If I use a rebate to joint 2 boards together, is it mandatory to use screws/nails to support it or will the glue alone hold just fine?
The glue alone can be perfectly sufficient for a joint like this. Whether it is in practice depends on various factors, including:
- the loads it will be subject to, especially any shock loads1;
- movement stresses (movement of the completed item, not wood movement);
- the quality of the joint prep (flatness of the joint surfaces and the final fit);
- the material used;
- and how good the glue-up procedure is2.
If in doubt it is a good idea to reinforce in some way. Erring on the side of strength is rarely, if ever, a poor choice in furniture making. Even a few brad nails or some dowels can add significantly to the final strength of box structures like this. Toenail/dovetail the brads or dowels to maximise the reinforcement3.
If you are reinforcing the quality of the joints is less critical, but don't use this as an excuse for sloppy fit :-) However, if you do end up with one or more of the joints fitting poorly it would be a good idea to switch from using PVA-type woodworking glue to an epoxy since the latter have good gap-filling properties and the former do not.

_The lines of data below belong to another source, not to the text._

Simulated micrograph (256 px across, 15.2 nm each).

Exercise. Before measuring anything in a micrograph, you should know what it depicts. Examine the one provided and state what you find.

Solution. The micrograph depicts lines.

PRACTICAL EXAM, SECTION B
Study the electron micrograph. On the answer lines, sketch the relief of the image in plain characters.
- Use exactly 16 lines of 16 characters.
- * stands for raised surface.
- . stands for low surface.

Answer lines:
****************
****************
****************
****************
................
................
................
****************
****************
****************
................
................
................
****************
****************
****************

My main concern is the fact that (to my knowledge) end grain doesn't provide much strength when glued.
A rebate joint isn't a simple end grain joint like a mitre is, so some of the (legitimate) worries about end grain glueing poorly don't apply. More on the general topic in this previous Answer, What are the different grain directions, and how do they affect joint strength?
1 E.g. legs being thrown up on to the top, a child sitting on it, or it being moved around by biffing it with the shins.
2 Surfaces should be freshly worked, and if not refreshed with a light sanding just before glue goes on. Enough glue must be applied to fully wet both surfaces, and then sufficient clamp pressure applied to squeeze out all the excess.
3 I generally install any through-dowels with a slight lean anyway, just a few degrees off square. And once you use a pair at opposing angles you end up with a great deal more added strength than if they were both installed at 90°.